More Efficient Steam Generation

A simple and inexpensive but effective method of generating steam from solar energy could have a profound impact.

Hydrophilic absorbing layer on top combines with a hydrophilic insulating layer on the bottom

The steam turbine cycle can trace its origins to the industrial revolution. Coal was used to boil water which in turn drove pistons to create useful movement that could be harnessed by industry, causing a fundamental change in how society is structured. People who lived in industrial towns can remember the chimneys dotting the skyline, and on a Sunday night the smoke would start billowing out in preparation for Monday morning when the workers would come in. Giant machines would crank out power that was distributed mechanically through rotating shafts that ran the length of the building, and machines would be connected to the shafts via belt drives. Huge losses in energy were involved, much of it converted to deafening noise. This gave way to electrical distribution of energy that was much more efficient, controllable, and certainly quieter.

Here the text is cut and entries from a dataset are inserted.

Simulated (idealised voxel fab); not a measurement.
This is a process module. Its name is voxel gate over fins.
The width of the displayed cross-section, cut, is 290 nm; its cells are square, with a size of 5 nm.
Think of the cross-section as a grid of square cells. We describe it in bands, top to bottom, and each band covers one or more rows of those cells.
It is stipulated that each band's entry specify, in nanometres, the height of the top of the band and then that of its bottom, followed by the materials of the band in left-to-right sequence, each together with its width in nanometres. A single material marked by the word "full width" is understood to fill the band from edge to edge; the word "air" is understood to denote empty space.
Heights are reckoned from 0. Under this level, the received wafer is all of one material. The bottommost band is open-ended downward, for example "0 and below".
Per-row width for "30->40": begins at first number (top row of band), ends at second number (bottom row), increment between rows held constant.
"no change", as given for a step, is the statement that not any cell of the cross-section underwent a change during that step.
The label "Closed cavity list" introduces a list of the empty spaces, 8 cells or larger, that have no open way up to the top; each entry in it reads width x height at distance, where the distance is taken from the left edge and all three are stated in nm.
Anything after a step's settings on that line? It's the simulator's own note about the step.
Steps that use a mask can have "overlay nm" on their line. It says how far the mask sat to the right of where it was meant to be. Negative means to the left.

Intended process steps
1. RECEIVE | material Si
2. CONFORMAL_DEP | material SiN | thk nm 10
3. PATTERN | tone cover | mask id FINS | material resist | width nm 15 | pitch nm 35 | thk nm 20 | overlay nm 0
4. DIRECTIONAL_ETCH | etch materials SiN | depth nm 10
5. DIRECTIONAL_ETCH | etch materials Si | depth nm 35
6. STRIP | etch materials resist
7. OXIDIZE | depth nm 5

Pistons gave way to more efficient turbines, and we often think of steam as an antiquated technology that last saw its use in ocean-going ships. However the steam turbine cycle is still widely used in the generation of electricity. There is no other more practical way of converting heat to useful electrical power, and most of the world’s electricity comes through steam be it in coal-fired power stations, gas-fired power stations, or nuclear power.

However the cycle involves several stages in which there is plenty of scope for energy loss. Other methods of generating steam have been tried using solar power where light is concentrated into a transparent container to heat water, but again there are losses since not all of the light will penetrate the container no matter how clear it is.

A study published in the journal Nature Communications claims that a technique has been found that generates steam from solar energy with up to 85 percent efficiency. Researchers have developed a simple but effective porous material consisting of graphite on top and carbon foam on the bottom, forming a sponge which sits on top of water in a container. Solar energy strikes the graphite heating it up. This creates a pressure differential that draws the water up from below, creeping into the heated upper layer of the sponge where it evaporates.

The advantage of the materials used is that they are inexpensive and easy to come by. While the scientists say that the process cannot yet be used to generate electricity, it can definitely find other applications where the evaporation of water is useful. Developing countries that could use distilled water but have a lack of an electrical supply are one that springs to mind. Access to fresh water is an overlooked but significant contributor to conflict in multiple locations in history including Africa and the Middle East. Technology like this holds the potential to neutralize such conflicts and have as profound an effect in the twenty-first century as the steam turbine cycle did in the nineteenth century.